See here:http://www.artofproblemsolving.com/community/c6h1115995_strange_condition.

Let S be point on BC such that BS = BA and CS = CD. Note that EB and EC are perpendicular bisectors of AS and DS so E is center of circle ADS. ∠AED = 2∠ASD = 2(∠ABS/2 + ∠DCS/2) = ∠ABS + ∠DCS = 180 - ∠AFD so AFDE is cyclic.

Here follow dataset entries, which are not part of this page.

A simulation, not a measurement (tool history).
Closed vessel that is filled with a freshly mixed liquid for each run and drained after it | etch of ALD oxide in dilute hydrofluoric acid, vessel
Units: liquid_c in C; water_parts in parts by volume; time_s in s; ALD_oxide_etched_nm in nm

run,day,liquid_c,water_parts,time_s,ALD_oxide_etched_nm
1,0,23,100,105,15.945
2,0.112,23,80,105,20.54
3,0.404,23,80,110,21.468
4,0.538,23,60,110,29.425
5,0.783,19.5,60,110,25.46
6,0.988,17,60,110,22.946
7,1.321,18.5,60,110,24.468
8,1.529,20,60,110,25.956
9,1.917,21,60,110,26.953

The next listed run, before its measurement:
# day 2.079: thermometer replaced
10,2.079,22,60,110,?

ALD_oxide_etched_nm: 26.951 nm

Easy Constructive Geo Let $E$ be the intersection of the angle bisectors $A'$ be on $BC$ Such that $AB=A'B$ and $CD=A'C$ Join $A,A'$, $A'E$, $A',D$, $E,D$ and $A,E$ By angle chasing, $AA'$ is perpendicular to $BE$ and $CE$ is perpendicular to $A'D$ Now just prove $E$ is the circumcenter of $\triangle AA'D$ [Show $\triangle A'BE$ and $\triangle ABE$ are congruent. And $\triangle A'CE$ is congruent to $\triangle CDE$ ] Let $\angle A'BE=x$, $\angle A'CE=y$ and $\angle EA'A=z$ this leads to $\angle AFD=180-2x-2y$ and $\angle AED=2x+2y$ [Just Find all angles in terms of $x,y,z$]